Providence Business News: Jeanne Cola leads LISC’s Impact on Rhode Island Communities

Cola using banking experience, skills to fuel LISC’s early-stage impact

DEEPLY ENGAGED: Jeanne Cola uses her experience and the skills she learned working at Citizens Bank for 25 years in her current role as executive director of LISC Rhode Island, an organization that helps get affordable housing and other projects off the ground within the state’s most distressed neighborhoods. / PBN PHOTO/­MICHAEL SALERNO
DEEPLY ENGAGED: Jeanne Cola uses her experience and the skills she learned working at Citizens Bank for 25 years in her current role as executive director of LISC Rhode Island, an organization that helps get affordable housing and other projects off the ground within the state’s most distressed neighborhoods. / PBN PHOTO/­MICHAEL SALERNO

Career changers are common in today’s workforce. Those switching industries bring broad perspectives and fresh skill sets to new fields but can make the modern-day corporate ladder look more like a winding road at times.

But Jeanne Cola is lucky enough to have found her lifelong career at her very first job, at Citizens Bank. She started work there as a student, was exposed to all areas of banking through training and stayed for 25 years, learning how to create mortgage products for clients with low incomes along the way.

“I only left as the opportunity with LISC [Rhode Island Local Initiatives Support Corp.] would allow me more influence,” said Cola, who has been executive director of the organization, which helps get affordable housing and other projects off the ground within the state’s most distressed neighborhoods, for six years. “It was about moving into corporate banking, only from a community perspective. I could be deeply engaged in change for residents and create opportunities to make their lives better.”

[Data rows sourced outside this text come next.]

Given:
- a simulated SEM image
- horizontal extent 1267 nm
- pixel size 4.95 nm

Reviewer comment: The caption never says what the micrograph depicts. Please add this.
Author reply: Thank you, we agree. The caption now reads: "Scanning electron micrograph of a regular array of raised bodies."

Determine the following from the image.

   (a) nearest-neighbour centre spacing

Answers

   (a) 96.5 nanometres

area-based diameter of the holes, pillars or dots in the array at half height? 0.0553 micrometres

A community-development financial institution, LISC opened its Rhode Island office in 1991. Its goal is to build healthy neighborhoods by linking local leaders and organizations with resources to improve the quality of life. With a national corporation behind it, Rhode Island LISC is able to open up access to resources residents wouldn’t otherwise have – including public and private funding in the form of loans, grants and equity investments – for local projects.

“Those first dollars that come in allow millions to flow in after,” said Cola. “That is what really influences that change. That’s where, in my opinion, you see the real influence of LISC due to its impact in the early stages, with early investments. But we have to operate in a fiscally responsible way to have more dollars to lend out.”

Beautiful Beginnings Child Care Center in Providence, which serves households with low incomes, is an LISC project. Cola’s group first assisted in making the space appropriate for child care with its Child Care Facilities Fund, adding in grant money, a loan to refinance the state-licensed facility’s mortgage at a lower rate, assisted in a renovation for program expansion and refinancing with more favorable terms. According to its website, LISC has invested more than $850,000 at Beautiful Beginnings, which serves more than 100 children and their families with Early Head Start and other learning initiatives.

“Our goal is to provide what they need where a bank might not be able to,” said Cola. “So, we can be a catalytic influence.”

Problem-solving is a big part of Cola’s role at LISC, along with her team. She is tasked with finding creative solutions. Sometimes this means careful consideration of an end user’s individual situation and adopting a different approach than originally planned. But due to LISC’s unique business model, she always has the flexibility needed to make those decisions on a case-by-case basis.

“If there is a project that will advance the LISC mission, then Jeanne will move mountains to get it done,” said Joseph Silva, senior vice president of commercial lending at Pawtucket Credit Union and chair of the LISC Local Advisory Committee.

Finding those new ways to accomplish things was a skill Cola had practiced regularly in banking. But in areas of relationship-building and fundraising, the nonprofit world took a bit of adjustment on her part.

She had strong external community relationships from her former position, connections that were honed for more than two decades. Those collaborations continued when she came to LISC, but forging new, internal relationships within LISC took time, she said. Reporting to and getting to know members of the LISC Local Advisory Committee and how they all worked together was more uncharted territory. Then, when it came to fundraising, she had to learn fast. “A funder relationship is different. Now [at LISC], I was the funder.” But Cola saw the investment in relationships and advisory-committee collaborations not as challenges, but as opportunities to grow as a leader.

Central Falls Neighborhood Health Station is one of LISC’s latest collaborations.

Blackstone Valley Community Health Care is building a $14.5 million, 47,000-square-foot health center that will create more than 80 permanent jobs and serve up to 84 percent of Central Falls residents. LISC, recognizing the value in the center reducing health disparities, is financing $12.56 million via its Healthy Futures Fund, which offers better terms and rates than traditional financing.

Cola will continue to help every community in Rhode Island have choices in opportunities, actively searching out partners to make that happen, supporting nonprofits and their leaders who are on the front lines. She noted that the state needs 3,400 new housing units annually over the next 10 years, according to Rhode Island Housing Authority, to remedy the housing crisis here. She wants folks to know that transformations take time, and that LISC sees its work not as stand-alone transactions, but as vibrant transformations.

“I love my job,” said Cola. “I don’t know if you can tell.”